Perhaps I am jaded.
That is the only explanation I can find for not enjoying ‘Atonement’ by Ian McEwan, as much as I ought to. As much as all the critics I googled over the last half hour, just after I finished the book, said that I should.
Atonement works for me on many levels. The nostalgic World War II setting (which means a lot to anyone brought up by a mother who considered Churchill’s Gathering Storm light reading) the slow, dreamlike unfolding of the tragedy, the use of a novelist as the main character (all of us who write, fancy ourselves such, in the distant future at least) – dammit, it’s precisely the sort of story I love.
So what went wrong?
Perhaps I am jaded. It comes from reading too much good fiction, back to back. Perhaps these pleasures are best spaced out, all the better to savour them. I should’ve read a little pulp fiction, a romance novel or two, before I picked up Atonement.
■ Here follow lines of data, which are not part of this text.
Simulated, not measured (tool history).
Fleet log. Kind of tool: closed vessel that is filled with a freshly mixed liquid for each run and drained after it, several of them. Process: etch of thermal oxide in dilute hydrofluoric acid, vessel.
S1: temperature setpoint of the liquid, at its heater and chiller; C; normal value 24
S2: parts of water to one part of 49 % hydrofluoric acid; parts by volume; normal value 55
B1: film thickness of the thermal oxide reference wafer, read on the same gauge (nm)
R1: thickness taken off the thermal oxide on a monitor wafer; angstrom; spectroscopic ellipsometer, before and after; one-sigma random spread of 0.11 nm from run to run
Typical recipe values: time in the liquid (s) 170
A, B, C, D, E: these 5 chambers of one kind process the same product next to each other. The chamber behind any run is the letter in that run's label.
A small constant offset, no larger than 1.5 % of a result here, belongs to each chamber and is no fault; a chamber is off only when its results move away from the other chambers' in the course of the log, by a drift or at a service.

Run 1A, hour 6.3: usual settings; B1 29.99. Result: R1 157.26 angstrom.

Or perhaps, it is just that the novel did do all that I expected it to. Maybe it shouldn’t have. Maybe it should’ve just gone on in some other direction. The shocker in the epilogue, is not, actually, a shocker at all. It’s just what you would’ve expected, even if, for some fifty pages, McEwan leads you to think otherwise.
That said, Atonement is extremely easy reading. I mean easy, in the sense, that this is a book you want to just keep on reading. But I’m sorry, it is by no means the most memorable book I’ve read.
But perhaps I just have bad taste. The chaps at ‘Observer’ would definitely think so.